Reflecting on her nearly 60 years of training, raising, and showing dogs, Boothbay resident Jean Conte said she wouldn’t even think about putting a number on the amount of dogs she has trained throughout her career.
“Oh way more than that,” Conte said when asked if she taught at least 500 dogs.
Conte said she has always had an affinity for canines. Growing up in Hollidaysburg, Penn., Conte would bring home stray dogs to a mother who was often not amused with the new house guest.
“She would get so mad, but they would just follow me around the neighborhood and I would feed them,” Conte said.
Conte’s first experience with dog training came in 1960 when she was living in Utica, N.Y. and started bringing her boxer, Princess, to obedience classes. “She was the type of dog that was very sensitive,” Conte said. “Just raising your voice would scare her.”
By 1965, Conte had adopted a German shepherd, her favorite breed, she named King. King would end up teaching her a great deal about raising and training dogs, Conte said.
“King taught me so much because he was so bad. He was a runaway,” Conte said. “When you have a dog you actually have to work with, you learn so much more than with a dog that is well behaved.”
King’s behavior and tendency to run away made Conte all the more determined to train him. Her stubbornness resulted in King obtaining his utility certificate at the age of eight years old.
“That is very old for a dog to be trained,” Conte said.
Conte believes it is her responsibility to raise well-behaved dogs that reflect positively on the breed’s public opinion.
“It’s important to me to present my dogs as a positive example because their behavior is a reflection of that breed,” Conte said. “People will believe a dog’s breed is the cause of its poor behavior rather than the owner not training the dog.”

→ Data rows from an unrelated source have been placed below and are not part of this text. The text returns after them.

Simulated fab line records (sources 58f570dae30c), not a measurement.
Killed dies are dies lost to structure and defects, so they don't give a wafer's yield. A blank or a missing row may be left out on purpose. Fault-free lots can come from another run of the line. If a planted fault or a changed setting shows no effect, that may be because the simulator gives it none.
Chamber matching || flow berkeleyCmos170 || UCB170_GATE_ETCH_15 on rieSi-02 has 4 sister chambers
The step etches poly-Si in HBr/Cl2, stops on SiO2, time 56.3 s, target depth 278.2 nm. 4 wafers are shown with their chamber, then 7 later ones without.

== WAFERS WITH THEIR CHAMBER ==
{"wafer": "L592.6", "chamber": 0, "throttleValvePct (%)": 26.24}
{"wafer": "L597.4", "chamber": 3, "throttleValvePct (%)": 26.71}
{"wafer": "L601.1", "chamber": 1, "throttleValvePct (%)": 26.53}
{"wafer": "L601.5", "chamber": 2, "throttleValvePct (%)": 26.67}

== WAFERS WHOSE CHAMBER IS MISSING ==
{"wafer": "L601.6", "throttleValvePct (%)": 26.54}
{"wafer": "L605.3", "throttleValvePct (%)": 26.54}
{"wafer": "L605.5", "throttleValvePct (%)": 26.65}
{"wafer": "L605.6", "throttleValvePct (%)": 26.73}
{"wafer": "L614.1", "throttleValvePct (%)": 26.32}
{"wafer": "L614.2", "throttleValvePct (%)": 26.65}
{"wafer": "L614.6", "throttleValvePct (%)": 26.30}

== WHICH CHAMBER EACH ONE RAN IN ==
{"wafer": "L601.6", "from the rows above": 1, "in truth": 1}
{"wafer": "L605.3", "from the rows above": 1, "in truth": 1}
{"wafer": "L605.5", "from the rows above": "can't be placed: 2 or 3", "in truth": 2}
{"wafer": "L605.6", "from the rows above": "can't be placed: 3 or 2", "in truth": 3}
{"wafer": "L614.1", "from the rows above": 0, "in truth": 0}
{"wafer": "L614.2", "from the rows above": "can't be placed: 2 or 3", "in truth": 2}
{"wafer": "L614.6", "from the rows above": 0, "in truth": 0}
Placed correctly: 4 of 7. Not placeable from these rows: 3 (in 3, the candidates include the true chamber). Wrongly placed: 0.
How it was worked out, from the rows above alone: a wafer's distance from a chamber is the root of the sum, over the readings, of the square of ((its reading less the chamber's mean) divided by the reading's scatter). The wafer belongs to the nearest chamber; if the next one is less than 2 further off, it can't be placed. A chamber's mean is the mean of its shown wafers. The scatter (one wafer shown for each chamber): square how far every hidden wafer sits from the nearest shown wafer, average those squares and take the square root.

Conte began leading her first class training dogs while living in Utica. While she could not recall the exact year, a woman’s comment after the class stood out in Conte’s memory.
“She had come up to me and said, ‘19 dogs and I didn’t hear one bark,’” Conte recalled. “Dog training just came naturally to me.”
Conte developed her skills as a dog trainer by attending classes with a local trainer in Utica, Joe Olivia. After King obtained his utility training certification Olivia trusted Conte to teach his classes, despite her belief some of the other class members were more qualified to teach than she.
“Joe believed that King receiving his utility training was a better accomplishment, which is why he trusted me to teach the class,” Conte said. “I was very proud of that.”
Instilled with confidence from her training she decided to start attending dog shows with King in the late 1960s. It was also something she could participate in with her two children, Michael and Jackie.
“I would bring them with me and let them sit in this wagon and they could play with one toy or they could watch,” Conte said. “They were not allowed to just run around.”
Traveling throughout New England, Conte would bring her children along while she attended dog shows, much to the surprise of her peers.
“I never realized children did not travel so much back then,” Conte said. “People would come up to me and talk to me about all the places (the children) have been and were shocked.”
Conte enjoyed attending dog shows at the time because she enjoyed being surrounded by people who had similar passion and love for dogs. She believes shows today are more competitive than when she started, and therefore a little less enjoyable.
“People were competitive back then but we all rooted for each other,” Conte said. “Now everyone is focused on the points.”
Living in Utica, Conte met her second husband, Joe Conte, in the early 1980s, and the couple married in 1983. She was amused by the reaction Joe had when she picked him up for their first date.
“My van was custom-made for my dogs with a bed in the back and a red light that turned on when he opened the door,” Conte said. “His face when he saw that was hilarious.”
Around that time, Conte began camping in Maine with Joe while continuing her travels to dog shows.
“Joe loved coming to dog shows with me,” Conte said. “He did it mainly for the people. Since he had nothing to do during the shows I would give him a camcorder and have him film me during dog shows so I could see what I was doing wrong.”
In the 1980s the Contes started camping in Maine; eventually buying a house in Boothbay in 1992 and moving to Maine full time in 1995.
Conte has been training dogs in Lincoln County for nearly 30 years. She started teaching locally at the Boothbay Region YMCA where she taught for 13 years. For the past 14 years she has taught at Central Lincoln County YMCA.
With her 85th birthday approaching on Jan 3, Conte said she was leaning towards retiring from dog training at the CLC YMCA.
“My get up has got up and gone,” Conte said.
Reflecting on her 60 years of dog training Conte had no regrets.
“I’ve watched people’s dogs improve from my class and it is such a good feeling,” Conte said. “The people are so proud of what they accomplish and their bond with their dog is much closer.”